Wednesday, December 17, 2014

Is there a limit to what atrocities human beings are capable of?



Empathy is the capacity to share or recognize emotions experienced by another. The importance of empathy is expressed in all sort of old clichés. Do not judge a man until you walk two moons in his moccasins. Implicit in this old saw, though, is that empathy should not be confused with sympathy, which is feelings of sorrow for someone’s misfortune. Empathy is an important quality. 

Occasionally I encounter human behavior that I cannot even empathize with. It is beyond my capacity to imagine the state of mind – the feelings and beliefs – that drive a person to act as they do.

Yesterday. Peshawar, Pakistan:


[The militants] made their way into the main auditorium where many students had gathered for an event. The militants then made their way to the hall's stage and started shooting at random. As students tried to flee for the doors, they were shot and killed. The military recovered about 100 bodies from the auditorium alone.

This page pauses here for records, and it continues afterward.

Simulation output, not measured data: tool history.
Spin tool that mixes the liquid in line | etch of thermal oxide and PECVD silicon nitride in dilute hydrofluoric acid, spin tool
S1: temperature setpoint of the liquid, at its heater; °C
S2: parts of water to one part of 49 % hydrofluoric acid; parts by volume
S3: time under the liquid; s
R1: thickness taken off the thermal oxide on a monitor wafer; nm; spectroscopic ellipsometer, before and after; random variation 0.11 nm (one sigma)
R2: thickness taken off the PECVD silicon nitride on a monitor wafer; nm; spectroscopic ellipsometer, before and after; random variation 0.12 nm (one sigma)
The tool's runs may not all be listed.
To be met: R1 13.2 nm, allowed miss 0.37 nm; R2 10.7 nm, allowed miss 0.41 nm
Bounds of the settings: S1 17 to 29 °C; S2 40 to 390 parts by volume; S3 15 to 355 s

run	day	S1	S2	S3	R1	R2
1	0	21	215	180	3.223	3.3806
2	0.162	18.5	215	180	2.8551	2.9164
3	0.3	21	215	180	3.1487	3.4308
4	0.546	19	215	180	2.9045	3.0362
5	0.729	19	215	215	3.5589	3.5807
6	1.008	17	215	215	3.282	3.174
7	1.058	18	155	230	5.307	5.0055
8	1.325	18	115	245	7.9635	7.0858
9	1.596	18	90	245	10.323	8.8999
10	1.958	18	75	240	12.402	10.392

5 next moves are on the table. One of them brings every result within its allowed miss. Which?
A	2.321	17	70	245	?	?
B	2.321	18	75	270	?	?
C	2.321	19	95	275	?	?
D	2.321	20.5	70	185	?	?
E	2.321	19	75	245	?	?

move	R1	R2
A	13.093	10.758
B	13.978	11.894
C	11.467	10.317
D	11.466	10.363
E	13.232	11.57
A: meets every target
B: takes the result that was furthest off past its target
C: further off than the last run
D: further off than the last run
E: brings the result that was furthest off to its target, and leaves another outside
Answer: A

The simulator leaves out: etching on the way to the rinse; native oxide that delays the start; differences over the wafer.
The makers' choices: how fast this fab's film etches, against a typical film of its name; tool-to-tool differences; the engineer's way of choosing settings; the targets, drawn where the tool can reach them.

I have tried but I cannot share the emotions of the militants. I cannot imagine what belief, what hatred would drive a person to lift a gun, place an innocent child in the sights, and squeeze the trigger. I cannot imagine embracing a god – any god – whose righteousness instructs his adherents to slaughter unarmed children as they flee. I simply cannot gain insight into a brain that works in this way.

I can suppose how it happens. I can imagine a person who is inculcated from birth with hatred. A person whose brain becomes wired in a certain way. But, I cannot even imagine how it must feel to have this brain. I cannot empathize.

Perhaps more amazing is the heinous acts of those who are not inculcated with hatred. Russell Williams comes to mind – the base commander of CFB Trenton who murdered Jessica Lloyd and Marie-France Comeau. In cases like his, not only can I not gain insight into his brain, I cannot imagine how he ever even became such a monster. 

This is the grotesque imperfection of the human animal. We are clearly capable of visiting horrible atrocities on one another. We do it time and time again in small numbers and on grand scales. Most alarming, perhaps, is that apparently thoughtful, decent people are capable terrible, mutilating, abhorrent violence. 

Human beings basic tendency is towards good. Just as we can recount countless acts of evil, we can describe countless acts of good. And, we are all capable of kindness. But, as a creature we are deeply flawed and we will never be free of the darkness that envelopes some of us and drives us to commit acts of utter depravity.

We tend to talk of crime as though it can be prevented and the war on terrorism as though it can be won. Perhaps we can build a world in which the innocent are safe from the violence of the depraved. Certainly this is a laudable goal and we should walk this road even though we may never reach the destination. But, peaceful Utopia is not out there because the human animal is deeply flawed.